Private Networked Federated Learning for Nonsmooth Objectives

TL;DR

This paper introduces a privacy-preserving federated learning algorithm for nonsmooth objectives using zCDP, combining ADMM with noise perturbation to ensure confidentiality and convergence guarantees.

Contribution

It develops a novel federated learning method that guarantees privacy with zCDP while effectively handling nonsmooth, non-strongly convex problems using ADMM.

Findings

Achieves a favorable privacy-accuracy trade-off.

Proves convergence to the exact solution.

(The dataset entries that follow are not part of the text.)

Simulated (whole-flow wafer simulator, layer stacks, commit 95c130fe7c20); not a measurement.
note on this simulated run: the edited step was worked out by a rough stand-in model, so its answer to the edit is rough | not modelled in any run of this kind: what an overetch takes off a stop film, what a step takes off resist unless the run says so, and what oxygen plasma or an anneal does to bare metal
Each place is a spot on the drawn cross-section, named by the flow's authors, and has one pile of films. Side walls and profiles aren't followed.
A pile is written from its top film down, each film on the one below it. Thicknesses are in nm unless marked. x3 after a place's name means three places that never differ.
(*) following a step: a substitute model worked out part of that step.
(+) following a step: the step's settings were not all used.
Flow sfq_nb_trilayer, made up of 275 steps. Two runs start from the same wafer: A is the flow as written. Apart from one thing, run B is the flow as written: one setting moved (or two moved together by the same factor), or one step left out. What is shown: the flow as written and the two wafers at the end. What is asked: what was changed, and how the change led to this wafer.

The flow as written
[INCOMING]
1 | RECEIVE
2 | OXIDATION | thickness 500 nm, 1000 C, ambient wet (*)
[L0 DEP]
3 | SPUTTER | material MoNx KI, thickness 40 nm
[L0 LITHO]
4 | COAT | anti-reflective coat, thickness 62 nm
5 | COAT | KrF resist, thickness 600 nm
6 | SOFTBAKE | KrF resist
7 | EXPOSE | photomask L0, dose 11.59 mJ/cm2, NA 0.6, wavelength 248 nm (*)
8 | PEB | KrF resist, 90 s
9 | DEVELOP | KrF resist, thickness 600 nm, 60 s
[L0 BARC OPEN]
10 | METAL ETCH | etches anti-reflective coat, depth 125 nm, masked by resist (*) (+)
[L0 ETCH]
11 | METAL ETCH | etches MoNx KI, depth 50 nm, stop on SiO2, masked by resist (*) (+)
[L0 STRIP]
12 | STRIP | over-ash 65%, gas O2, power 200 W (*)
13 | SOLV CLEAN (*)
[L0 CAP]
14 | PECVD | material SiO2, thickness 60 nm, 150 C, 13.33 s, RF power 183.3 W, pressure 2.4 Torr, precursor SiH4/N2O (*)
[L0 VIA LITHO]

Demonstrates effectiveness through numerical simulations.

Abstract

This paper develops a networked federated learning algorithm to solve nonsmooth objective functions. To guarantee the confidentiality of the participants with respect to each other and potential eavesdroppers, we use the zero-concentrated differential privacy notion (zCDP). Privacy is achieved by perturbing the outcome of the computation at each client with a variance-decreasing Gaussian noise. ZCDP allows for better accuracy than the conventional $(\epsilon, \delta)$-DP and stronger guarantees than the more recent R\'enyi-DP by assuming adversaries aggregate all the exchanged messages. The proposed algorithm relies on the distributed Alternating Direction Method of Multipliers (ADMM) and uses the approximation of the augmented Lagrangian to handle nonsmooth objective functions. The developed private networked federated learning algorithm has a competitive privacy accuracy trade-off and handles nonsmooth and non-strongly convex problems. We provide complete theoretical proof for the privacy guarantees and the algorithm's convergence to the exact solution. We also prove under additional assumptions that the algorithm converges in $O(1/n)$ ADMM iterations. Finally, we observe the performance of the algorithm in a series of numerical simulations.